Geomechanical modeling using finite element method for prediction of in-situ stress in Krishna–Godavari basin, India

• Estimation of the in-situ stress, pore pressure and fracture pressure.
• Geomechanical modeling of reservoirs using finite element methods.
• Validation of model stress orientation with FMI well logs.
• Application of reservoir studies in K–G basin.

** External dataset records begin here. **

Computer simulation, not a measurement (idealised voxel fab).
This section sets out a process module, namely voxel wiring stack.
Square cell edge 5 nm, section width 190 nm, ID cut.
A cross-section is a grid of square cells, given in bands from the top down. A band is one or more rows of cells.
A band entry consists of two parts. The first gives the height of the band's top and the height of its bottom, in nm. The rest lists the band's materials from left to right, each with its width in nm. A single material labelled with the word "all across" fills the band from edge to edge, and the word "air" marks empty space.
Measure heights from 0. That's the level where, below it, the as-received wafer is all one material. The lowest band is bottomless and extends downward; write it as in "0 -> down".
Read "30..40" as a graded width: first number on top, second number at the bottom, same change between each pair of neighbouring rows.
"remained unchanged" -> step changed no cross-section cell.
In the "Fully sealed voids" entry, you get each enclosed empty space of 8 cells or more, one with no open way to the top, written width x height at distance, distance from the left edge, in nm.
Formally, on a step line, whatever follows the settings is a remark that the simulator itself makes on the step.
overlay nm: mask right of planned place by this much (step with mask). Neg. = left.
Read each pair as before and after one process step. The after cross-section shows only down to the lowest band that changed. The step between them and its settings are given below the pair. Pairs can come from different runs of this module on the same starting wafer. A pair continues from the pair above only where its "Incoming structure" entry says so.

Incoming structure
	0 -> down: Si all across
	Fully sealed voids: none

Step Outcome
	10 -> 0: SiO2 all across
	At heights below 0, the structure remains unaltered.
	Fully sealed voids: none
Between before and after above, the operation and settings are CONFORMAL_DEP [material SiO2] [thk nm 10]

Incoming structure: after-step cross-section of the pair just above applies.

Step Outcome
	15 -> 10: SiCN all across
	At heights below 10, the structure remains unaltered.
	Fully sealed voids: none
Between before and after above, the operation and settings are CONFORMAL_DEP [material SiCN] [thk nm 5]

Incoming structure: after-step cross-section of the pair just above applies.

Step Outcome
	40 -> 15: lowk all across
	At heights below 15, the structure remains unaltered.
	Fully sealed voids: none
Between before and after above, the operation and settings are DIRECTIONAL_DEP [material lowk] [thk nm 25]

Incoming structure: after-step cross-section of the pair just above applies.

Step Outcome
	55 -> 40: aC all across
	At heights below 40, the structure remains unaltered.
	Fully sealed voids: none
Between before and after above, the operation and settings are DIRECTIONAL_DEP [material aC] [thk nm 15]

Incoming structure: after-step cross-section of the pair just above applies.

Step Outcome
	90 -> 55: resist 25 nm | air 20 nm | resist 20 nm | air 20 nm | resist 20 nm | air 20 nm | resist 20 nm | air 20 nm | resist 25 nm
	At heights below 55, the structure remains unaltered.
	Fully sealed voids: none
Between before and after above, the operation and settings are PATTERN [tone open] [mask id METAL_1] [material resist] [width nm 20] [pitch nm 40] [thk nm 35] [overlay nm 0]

This study provides quantitative rock mechanical properties and analyses of in-situ stress and pore pressure in several oil/gas fields of East and West Godavari sub-basins. High pore pressure gradients varying from 11.85 to 12.80 MPa/km exist within these oil/gas fields. Vertical stress (SV) gradients in the range 21.00 to 22.85 MPa/km are seen to exist. Minimum horizontal principal stress (Sh) magnitude is found to vary from 64% to 76% of SV, while maximum horizontal principal stress (SH) magnitude is observed to vary from 90% to 92% of SV within normally pressured to over-pressured sediments. The breakout derived SH orientation from two well varies from N14°E to N22.5°E in the Krishna–Godavari basin. Rock mechanical properties such as Young’s modulus, Poisson’s ratio and unconfined compressive strength have been estimated from logs of compressional and shear wave travel time. Two-dimensional (2D) stress modeling using finite element analysis has been carried out for some important oil/gas fields situated within East and West Godavari sub-basins as a part of the current study. Regional SH orientation has been used for application of stress at the model boundary. Discontinuities in the stress pattern which can be associated with interfaces between weak and competent layers have been commonly observed and especially where silici-clastic and volcanic inter-bedded sequences are encountered. The model predicted stress orientations are verified with the Formation Micro Imager (FMI) log data of wells at the above-mentioned sub-basins.